Speech is the basic means of communication between humans. Using speech, humans can convey their thoughts and feelings to others in a way much more intricate than in any other animal species, and thus the human speech system is the most complicated one and comprises a number of organs - from lungs, trachea (windpipe), larynx and vocal folds, to oral cavity with tongue, teeth and lips, and nasal cavity.
Speech considered as a sound signal contains a multitude of information. Beside what has been said, it includes information on the speaker that reveal the emotional state, the identity of a known speaker or the gender and age of an unknown one. We understand the meaning, perceive the speaker's dialect, education level and culture. We understand what has been said relying of our knowledge of the language and on context. Thus, segmentation of the sequence of sounds that we hear is possible only if we are familiar with the language. Speech perception is, therefore, not an inherited but a learned ability. Furthermore, one can focus on a particular speaker among many, estimate the position of the speech source, and often understand things that have not been actually said, but rather implied.

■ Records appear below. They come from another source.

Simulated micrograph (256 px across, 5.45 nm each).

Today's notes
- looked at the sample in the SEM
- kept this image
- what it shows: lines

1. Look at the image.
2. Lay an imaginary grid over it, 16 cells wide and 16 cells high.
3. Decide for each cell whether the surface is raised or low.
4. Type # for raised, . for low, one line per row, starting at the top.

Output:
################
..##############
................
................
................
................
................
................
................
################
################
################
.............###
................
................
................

Acquisition of the sound signal is the first step in speech perception. The brain has to determine whether the received sound indeed originates from speech, because speech is processed in a way fundamentally different from music or ambiance noise. The brain also has to identify whether the language used is one the listener is familiar with. A real-time phonetic analysis of the content is then carried out, without waiting for the speaker to finish the utterance, and ignoring non-speech sounds such as filled pauses, throat clearing etc.
The reconstruction of the entire utterance is performed based on the sequence of the obtained phones, taking into account semantic context as well. The meaning of the utterance will thus most probably be reconstructed correctly even if certain phones are missing or are poorly articulated, which is often the case in spontaneous speech.